My main criticism of this volume is, indeed, that there is not more focus on Christopher's life, and I would have liked more detail about the work he did in the decades before he began to edit his father's unpublished papers.
I would also have appreciated extra in the way of memoirs of Christopher from friends and relations. TGTNE gives us a poem and a short memoir from sister Priscilla; but I would have enjoyed a lot more of this type of material (which could have been supplied by several of the contributors to later chapters). As things stand, Christopher's real-life personality is still rather obscure to me.
The book takes the loose 'form' of a Festschrift - with work by eleven authors. It opens with a biographical introduction, timeline and bibliography of Christopher's life by Catherine McIlwaine. This was excellent, and included exciting quotes from thus-far unpublished correspondence; although I would have wished it several-fold longer!
The information here confirms what I had previously heard but in confidence, and was implied by some remarks in a memoir; that Christopher's academic career was hampered and delayed by his third class bachelor's degree, when a first class was usually expected and required (and might lead swiftly to a permanent academic position). The unexpected failure to attain 'a first' is here explained by depression and ill-health following a failed love affair.

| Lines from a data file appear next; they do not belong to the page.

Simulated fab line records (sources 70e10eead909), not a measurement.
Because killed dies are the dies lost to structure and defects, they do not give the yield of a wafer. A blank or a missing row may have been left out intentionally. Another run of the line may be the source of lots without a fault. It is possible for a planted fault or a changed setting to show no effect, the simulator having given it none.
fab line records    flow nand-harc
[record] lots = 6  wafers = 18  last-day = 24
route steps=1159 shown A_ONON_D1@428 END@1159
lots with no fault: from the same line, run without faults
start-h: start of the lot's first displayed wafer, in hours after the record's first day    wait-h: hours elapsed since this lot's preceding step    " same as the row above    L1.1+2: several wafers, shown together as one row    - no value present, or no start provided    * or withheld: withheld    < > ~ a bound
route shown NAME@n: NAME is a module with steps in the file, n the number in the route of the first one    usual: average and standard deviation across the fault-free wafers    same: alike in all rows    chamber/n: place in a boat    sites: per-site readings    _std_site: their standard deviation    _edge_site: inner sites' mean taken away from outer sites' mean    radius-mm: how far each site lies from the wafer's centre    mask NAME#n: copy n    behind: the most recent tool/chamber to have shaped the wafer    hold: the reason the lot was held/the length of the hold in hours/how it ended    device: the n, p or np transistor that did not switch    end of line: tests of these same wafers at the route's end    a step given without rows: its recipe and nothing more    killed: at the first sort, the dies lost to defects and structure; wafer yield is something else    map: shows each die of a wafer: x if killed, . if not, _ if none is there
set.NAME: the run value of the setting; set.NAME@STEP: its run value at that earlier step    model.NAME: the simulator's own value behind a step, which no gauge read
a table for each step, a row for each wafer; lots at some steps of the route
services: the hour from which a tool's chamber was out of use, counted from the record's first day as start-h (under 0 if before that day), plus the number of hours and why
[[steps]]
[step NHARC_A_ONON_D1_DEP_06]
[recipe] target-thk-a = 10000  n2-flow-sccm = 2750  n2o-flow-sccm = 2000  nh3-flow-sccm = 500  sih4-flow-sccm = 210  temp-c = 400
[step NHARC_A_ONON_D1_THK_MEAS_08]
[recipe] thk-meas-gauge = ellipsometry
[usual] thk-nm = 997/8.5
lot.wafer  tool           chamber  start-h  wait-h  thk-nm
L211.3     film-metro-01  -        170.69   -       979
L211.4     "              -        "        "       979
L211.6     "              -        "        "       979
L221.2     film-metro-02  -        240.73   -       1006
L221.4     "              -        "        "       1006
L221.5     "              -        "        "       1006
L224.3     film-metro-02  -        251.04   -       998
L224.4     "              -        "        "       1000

Christopher then took the longer route to academic security of obtaining a BLitt degree, the research for which led to his only solo book - an edition of Heidrek's Saga. After which he published very little, according to the bibliography (although Google Scholar mentions a paper omitted here, called The Battle of the Goths and the Huns, in Saga-Book of 1953-7).
As long ago as 1973 I myself studied The Nun's Priest's Tale in the excellent edition that Christopher produced with fellow ex-Inkling Nevill Coghill. It was an inspiring volume, which I have kept all these years - covered, as it now is, by my micrographic schoolboy pencil annotations.
Indeed; Christopher's academic reputation seems to have been based on a reputation for excellence as a teacher. He was a 'lecturer' (presumably on fixed-term contracts) for several years before being elected a Fellow of New College, Oxford in 1963 (at the rather late age of about thirty-nine). He remained in this secure and prestigious post until 1975 (aged about fifty one) when he resigned to work on editing his late father's works.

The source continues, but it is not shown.